Appeal against the first ruling
[31] The appellants’ objection to HFC’s standing to seek orders was founded on their contention that the Lien did not create a floating charge which subsequently crystallised, and in the event that it did, it had no application to the vehicles.
[32] Mr Naidu raised the objection as to standing in his opening submissions in the High Court. His grounds for the objection were that the 21 January letter was not a demand notice (because it did not make demand for payment), and the 20 April letter was not a demand under the Lien, because it was headed “Demand Notice under Mortgage Number 758776” and did not state that the Lien had crystallised, or that a floating charge had become fixed. He also submitted that the vehicles had been transferred to RWSPL prior to the 20 April letter. He submitted that HBC had no standing to seek an injunction because the charge had not crystallised over the vehicles before they were transferred.
[33] On appeal, Mr Naidu submitted that HBC did not have standing because it did not provide any consideration or purchase money to obtain the vehicles, and that the Lien had not crystallised at the time of the transfer to RWSPL, with the result that HFC had no interest attached to the vehicles.

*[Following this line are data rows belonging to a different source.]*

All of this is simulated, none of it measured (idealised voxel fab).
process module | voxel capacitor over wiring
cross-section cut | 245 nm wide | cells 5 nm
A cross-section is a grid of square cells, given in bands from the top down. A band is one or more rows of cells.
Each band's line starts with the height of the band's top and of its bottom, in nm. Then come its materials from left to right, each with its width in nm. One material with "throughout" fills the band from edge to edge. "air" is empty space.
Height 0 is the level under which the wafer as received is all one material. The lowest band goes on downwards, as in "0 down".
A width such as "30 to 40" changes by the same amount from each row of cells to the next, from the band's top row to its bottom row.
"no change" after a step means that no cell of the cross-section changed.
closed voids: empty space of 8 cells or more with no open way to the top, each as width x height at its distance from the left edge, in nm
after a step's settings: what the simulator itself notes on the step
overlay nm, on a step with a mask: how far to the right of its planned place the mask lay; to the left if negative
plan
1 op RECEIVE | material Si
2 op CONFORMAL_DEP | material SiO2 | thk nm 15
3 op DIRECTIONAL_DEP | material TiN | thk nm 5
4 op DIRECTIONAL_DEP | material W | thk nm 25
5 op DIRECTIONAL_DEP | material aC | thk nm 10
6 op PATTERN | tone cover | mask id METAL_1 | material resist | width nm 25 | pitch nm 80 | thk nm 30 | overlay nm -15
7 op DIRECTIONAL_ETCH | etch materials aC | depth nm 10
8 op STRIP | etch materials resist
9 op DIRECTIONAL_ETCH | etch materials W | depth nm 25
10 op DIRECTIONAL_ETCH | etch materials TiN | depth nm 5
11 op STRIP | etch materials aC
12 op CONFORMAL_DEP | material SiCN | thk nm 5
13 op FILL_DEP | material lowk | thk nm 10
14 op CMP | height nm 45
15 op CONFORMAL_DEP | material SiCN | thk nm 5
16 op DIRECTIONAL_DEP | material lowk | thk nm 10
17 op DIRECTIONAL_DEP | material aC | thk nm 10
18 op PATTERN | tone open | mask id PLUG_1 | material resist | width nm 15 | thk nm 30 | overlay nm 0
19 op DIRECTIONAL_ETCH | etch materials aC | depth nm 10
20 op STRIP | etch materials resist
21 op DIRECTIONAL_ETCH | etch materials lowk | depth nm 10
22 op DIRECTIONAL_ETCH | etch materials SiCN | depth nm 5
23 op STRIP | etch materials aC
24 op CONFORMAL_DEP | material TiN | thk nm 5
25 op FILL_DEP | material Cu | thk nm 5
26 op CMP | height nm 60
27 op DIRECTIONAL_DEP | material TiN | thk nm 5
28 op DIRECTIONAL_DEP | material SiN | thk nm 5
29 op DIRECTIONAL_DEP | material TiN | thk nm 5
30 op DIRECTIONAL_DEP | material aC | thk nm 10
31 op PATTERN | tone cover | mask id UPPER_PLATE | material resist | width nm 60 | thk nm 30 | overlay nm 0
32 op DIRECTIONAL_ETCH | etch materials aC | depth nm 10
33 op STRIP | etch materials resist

[34] Mr Singh submitted on appeal that there is no basis to the challenge to HFC’s standing. He submitted that Mr Nand had not denied that HFC had provided the loan over which the Lien was executed. He submitted that HFC as banker had standing to institute proceedings to recover its security.
[35] The High Court record does not contain any ruling made by the Judge on the objection. However, it will be evident that the “standing” grounds are identical to the substantive issues the Judge was required to consider. By finding that the Lien crystallised, and that the vehicles had been transferred after crystallisation, the Judge can be taken to have accepted that HFC had standing to issue proceedings against Mr Nand. The appellants’ challenge to standing cannot succeed.
[36] Mr Naidu’s submissions for the appellants largely reflected those made in the High Court. He first submitted that the Lien did not create a floating charge over all Mr Nand’s assets, because the Lien contract was between HFC and Mr Nand, an individual, as a sole trader, whereas a floating charge can only be granted by an incorporated company, and because HFC did not provide any consideration for after-acquired assets (Mr Nand said he purchased the vehicles using proceeds from the sale of land expressly excluded from the Lien). He further submitted (by reference to the provisions of the Lien agreement, in particular the absence of terms such as “floating charge”, “fixed charge”, “after-acquired assets” and “crystallisation”), that the terms of the Lien were inconsistent with a floating charge, but consistent with it creating a legal mortgage over existing assets.
[37] Mr Naidu further submitted that if the Lien were properly held to be a floating charge, then it did not crystallise and become a fixed charge prior to the transfer of the vehicles to RSWPL on 12 March 2021. He submitted that the Lien contained no express crystallisation clause (which is required to state explicitly that the floating charge has converted into a fixed charge) and cl 8 of the Lien (relied on by HFC) is devoid of any such language. He also submitted that crystallisation could not occur until such time as HFC took management and control of the assets away from Mr Nand. He further submitted that even if cl 8 were an express crystallisation clause, the terms of the 21 January letter could not constitute a demand, and those of the 20 April letter were not those of a proper demand. He submitted that in any event, the 20 April letter was too late to crystallise a charge over the previously transferred vehicles.
[38] Mr Singh’s submissions also reflected those made in the High Court. He submitted that the Lien is a valid charge on Mr Nand’s current and future assets until such time as it is discharged. He submitted that Mr Nand had taken the advances from HFC, and had executed the Lien agreement, on the basis of his trading as a business, and Mr Nand is personally liable for his debts. He further submitted that the Judge did not err in finding that cl 8 of the Lien was an express crystallisation clause.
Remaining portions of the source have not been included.